I’m sorry I can’t find a link for this one. It made the news a few years ago not because the perpetrators were convicted on criminal charges, but because they were allowed to finish playing their last high school football season before they served their sentences. Apparently nearly killing someone isn’t reason enough to get kicked off the team or benched. In my home state of Ohio. :(

Jan

April 25th, 2012
8:13 am

When my daughter was a senior, a senior prank carried out by a few people was deemed inappropriate. The principal spoke with the senior class and said there would be no more pranks and to not let a “few bad apples” spoil the rest of the school year for the rest of the class. The next day, the next senior prank… Almost every single senior brought the prinicipal an apple. By the end of the day, there were a quite a few bushels of apples in the school office. Everyone thought it was hilarious and several teachers took them home to make pies, applesauce, etc.

A simple prank. No one was hurt. No property was damaged.

Ann

April 25th, 2012
7:01 pm

I was in high school in the 70’s and my friends and I did a very mild senior prank that did not damage property or cause any particular problems. We certainly knew the limits and how to stay within them. I don’t understand when people say that teens’ decision making skills are not fully developed or that research shows it is “turned off” when in a thrill situation. I fully understood, at age 16, 17, etc. right from wrong. So, how does that research explain all of us who “did know” right from wrong? There are plenty of kids that do understand, which leads me to think there are other differences in how these kids are taught and raised.

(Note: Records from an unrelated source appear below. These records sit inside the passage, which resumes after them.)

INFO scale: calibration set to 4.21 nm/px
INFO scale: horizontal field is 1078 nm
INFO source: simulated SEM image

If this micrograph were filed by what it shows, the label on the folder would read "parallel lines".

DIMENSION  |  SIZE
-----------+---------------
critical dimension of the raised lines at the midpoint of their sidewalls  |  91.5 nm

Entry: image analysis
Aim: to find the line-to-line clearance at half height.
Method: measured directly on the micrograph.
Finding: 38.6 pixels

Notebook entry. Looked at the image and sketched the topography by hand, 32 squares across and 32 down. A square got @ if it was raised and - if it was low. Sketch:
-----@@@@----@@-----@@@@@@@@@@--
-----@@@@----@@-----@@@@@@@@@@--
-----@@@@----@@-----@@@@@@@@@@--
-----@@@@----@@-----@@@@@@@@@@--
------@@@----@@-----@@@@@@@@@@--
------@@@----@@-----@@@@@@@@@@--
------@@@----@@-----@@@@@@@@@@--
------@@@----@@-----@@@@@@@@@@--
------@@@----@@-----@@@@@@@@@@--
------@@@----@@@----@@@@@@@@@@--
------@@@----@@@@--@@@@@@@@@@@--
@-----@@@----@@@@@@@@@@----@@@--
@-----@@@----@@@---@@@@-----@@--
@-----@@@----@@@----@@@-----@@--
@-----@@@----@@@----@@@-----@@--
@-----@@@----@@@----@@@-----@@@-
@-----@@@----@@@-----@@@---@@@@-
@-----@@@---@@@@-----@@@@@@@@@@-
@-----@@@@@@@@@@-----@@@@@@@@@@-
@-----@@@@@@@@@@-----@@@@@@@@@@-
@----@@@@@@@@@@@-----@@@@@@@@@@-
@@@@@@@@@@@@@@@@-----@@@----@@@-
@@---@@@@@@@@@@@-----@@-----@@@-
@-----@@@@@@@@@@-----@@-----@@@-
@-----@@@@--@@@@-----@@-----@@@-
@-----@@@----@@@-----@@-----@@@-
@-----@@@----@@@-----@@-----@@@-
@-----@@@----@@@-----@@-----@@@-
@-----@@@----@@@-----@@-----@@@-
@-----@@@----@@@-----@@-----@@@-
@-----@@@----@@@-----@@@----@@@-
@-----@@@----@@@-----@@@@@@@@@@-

While some may consider egging a prank, a few years ago, some teens were arrested in Cobb County after egging a house, when the owner got angry and called police. While they didn’t serve jail time, the teens and families had to go through several months of stress, along with lawyer fees and hearings. Ultimately, the homeowner just asked the judge to have the kids write an apology letter. A simple prank can be costly to the families when you have an arrest and legal fees. The bottom line is you don’t know whether the homeowner will involve police or not with some of these pranks that seem relatively harmless.